This case highlights the continued need for careful drafting of entire agreement clauses. It also illustrates the care with which the court should look at the wider agreement when interpreting a particular contract term.

NFFC Group Holdings Limited (Seller) sold shares in Nottingham Forest Football Club to NF Football Investments Limited (Buyer). In due diligence the Seller was told that the liabilities of the club were approximately £6.6 million. In reality they were over £10 million.

The Buyer claimed for negligent misrepresentation with the Seller arguing that the contract's entire agreement clause prevented this claim. The entirety of the clause is set out below:

'This agreement (together with the documents referred to in it) constitutes the entire agreement between the parties and supersedes and extinguishes all previous discussions, correspondence, negotiations, drafts, agreements, promises, assurances, warranties, representations and understandings between them, whether written or oral, relating to its subject matter.'

The clause did not include the additional provisions that commonly follow such an 'entire agreement' statement. Notably, the statement that the Buyer had not relied on anything else was not included. The no reliance wording is conventionally included as part of entire agreement clauses in order to satisfy the requirement that the exclusion be "clearly stated" (see the Court of Appeal's 2011 AXA Sun Life decision).

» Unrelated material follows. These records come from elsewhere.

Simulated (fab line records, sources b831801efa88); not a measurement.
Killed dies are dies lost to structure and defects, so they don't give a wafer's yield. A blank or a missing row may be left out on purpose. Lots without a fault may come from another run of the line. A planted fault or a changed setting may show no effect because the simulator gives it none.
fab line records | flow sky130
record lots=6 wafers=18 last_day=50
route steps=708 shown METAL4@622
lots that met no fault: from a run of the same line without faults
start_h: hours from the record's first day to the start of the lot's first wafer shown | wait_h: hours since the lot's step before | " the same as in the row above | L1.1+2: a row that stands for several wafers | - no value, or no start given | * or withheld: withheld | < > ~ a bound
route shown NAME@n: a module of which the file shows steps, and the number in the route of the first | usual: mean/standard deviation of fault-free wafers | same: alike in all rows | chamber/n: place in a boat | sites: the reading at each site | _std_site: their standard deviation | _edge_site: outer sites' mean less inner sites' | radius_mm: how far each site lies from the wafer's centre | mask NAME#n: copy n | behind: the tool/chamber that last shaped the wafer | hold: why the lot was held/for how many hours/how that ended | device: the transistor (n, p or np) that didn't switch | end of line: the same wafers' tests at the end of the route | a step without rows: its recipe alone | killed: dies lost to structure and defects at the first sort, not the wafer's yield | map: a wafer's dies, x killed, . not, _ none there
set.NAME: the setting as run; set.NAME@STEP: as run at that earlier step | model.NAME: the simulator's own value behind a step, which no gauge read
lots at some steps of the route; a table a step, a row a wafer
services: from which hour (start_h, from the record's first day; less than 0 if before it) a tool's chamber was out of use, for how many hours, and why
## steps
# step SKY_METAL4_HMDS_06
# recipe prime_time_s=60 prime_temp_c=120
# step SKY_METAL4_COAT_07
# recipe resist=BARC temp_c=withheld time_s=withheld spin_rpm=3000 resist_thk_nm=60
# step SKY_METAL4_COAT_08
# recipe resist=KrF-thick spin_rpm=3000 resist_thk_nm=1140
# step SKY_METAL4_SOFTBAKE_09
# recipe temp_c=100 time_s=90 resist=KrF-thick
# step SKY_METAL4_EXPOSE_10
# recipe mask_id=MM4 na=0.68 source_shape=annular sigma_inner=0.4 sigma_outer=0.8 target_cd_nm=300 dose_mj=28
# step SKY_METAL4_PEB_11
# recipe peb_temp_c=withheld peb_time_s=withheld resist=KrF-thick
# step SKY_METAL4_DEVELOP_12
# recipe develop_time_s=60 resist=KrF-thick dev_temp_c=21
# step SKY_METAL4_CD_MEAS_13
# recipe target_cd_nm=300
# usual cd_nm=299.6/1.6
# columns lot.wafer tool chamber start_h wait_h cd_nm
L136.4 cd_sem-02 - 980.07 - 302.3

In June the Seller was successful in obtaining summary judgment to strike out the Buyer’s claim. It was found that the parties had intended to exclude misrepresentation claims. In particular, the Master gave great weight to the fact that within the SPA the Seller indemnified the Buyer for any business liabilities in excess of the due diligence figure showing, he said, that the parties had considered and set up a contractual procedure for exactly the scenario in question.

However in November the High Court overruled the Master's decision and allowed an appeal. It did not agree with the Master's reasoning that a contractual mechanism to allow a remedy carries with it the implication that other remedies (in this case, misrepresentation) are excluded.